With a wealth tax, if you got no fresh incomes, you can sell some of your stuff to cover your taxes and restart.
Of course, same applies to welfare - you can only sell part of your stuff. But the caveat is you won't have access to welfare till you sell all of it AND spend the money you got.
Personally I like welfare-with-net-worth-threshold. Obviously it should not apply to unemployment insurance which is, well, insurance.
Unemployment insurance (and health insurance etc) should be split in two: the pure insurance component, and the solidarity component. The former can be handled by the private sector just fine, the latter can be done by governments.
> Personally I like welfare-with-net-worth-threshold.
The only thing that really matters are net payments (and marginal net payments, ie how many cents can you keep from the next gross dollar you earn). It doesn't really matter whether the effective marginal tax rate is made up of income tax or a phasing out of welfare benefits or a combination of both (and throw in some other taxes etc, too).

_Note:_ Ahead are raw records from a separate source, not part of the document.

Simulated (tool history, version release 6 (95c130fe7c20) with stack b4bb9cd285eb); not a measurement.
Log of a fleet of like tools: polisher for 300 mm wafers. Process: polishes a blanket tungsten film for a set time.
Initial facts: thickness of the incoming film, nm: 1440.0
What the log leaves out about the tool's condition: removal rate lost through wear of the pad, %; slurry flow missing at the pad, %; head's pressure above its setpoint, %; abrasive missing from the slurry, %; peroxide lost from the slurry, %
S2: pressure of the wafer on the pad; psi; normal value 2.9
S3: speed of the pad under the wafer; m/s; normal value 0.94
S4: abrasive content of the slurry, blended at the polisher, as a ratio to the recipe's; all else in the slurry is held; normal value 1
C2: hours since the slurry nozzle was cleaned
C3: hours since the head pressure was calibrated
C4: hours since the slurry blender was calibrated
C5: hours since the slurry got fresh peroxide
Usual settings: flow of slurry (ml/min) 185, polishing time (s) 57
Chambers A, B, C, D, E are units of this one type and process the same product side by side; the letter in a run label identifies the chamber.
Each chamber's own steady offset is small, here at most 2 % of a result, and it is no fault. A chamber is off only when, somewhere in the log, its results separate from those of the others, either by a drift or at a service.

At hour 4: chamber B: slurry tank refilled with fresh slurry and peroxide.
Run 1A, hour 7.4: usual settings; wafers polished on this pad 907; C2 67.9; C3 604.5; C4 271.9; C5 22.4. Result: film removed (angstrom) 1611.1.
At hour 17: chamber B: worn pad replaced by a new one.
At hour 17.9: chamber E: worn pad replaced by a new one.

In the name of simplicity, you might want to have a single government agency that assesses your income and net worth. Instead of having both the tax people and the welfare agencies do that and duplicate work.
(Though ideally, we'd use forms of taxation like land value tax where the government doesn't need to assess your income nor net worth in the first place.)
That's only true for income taxes, not for wealth taxes.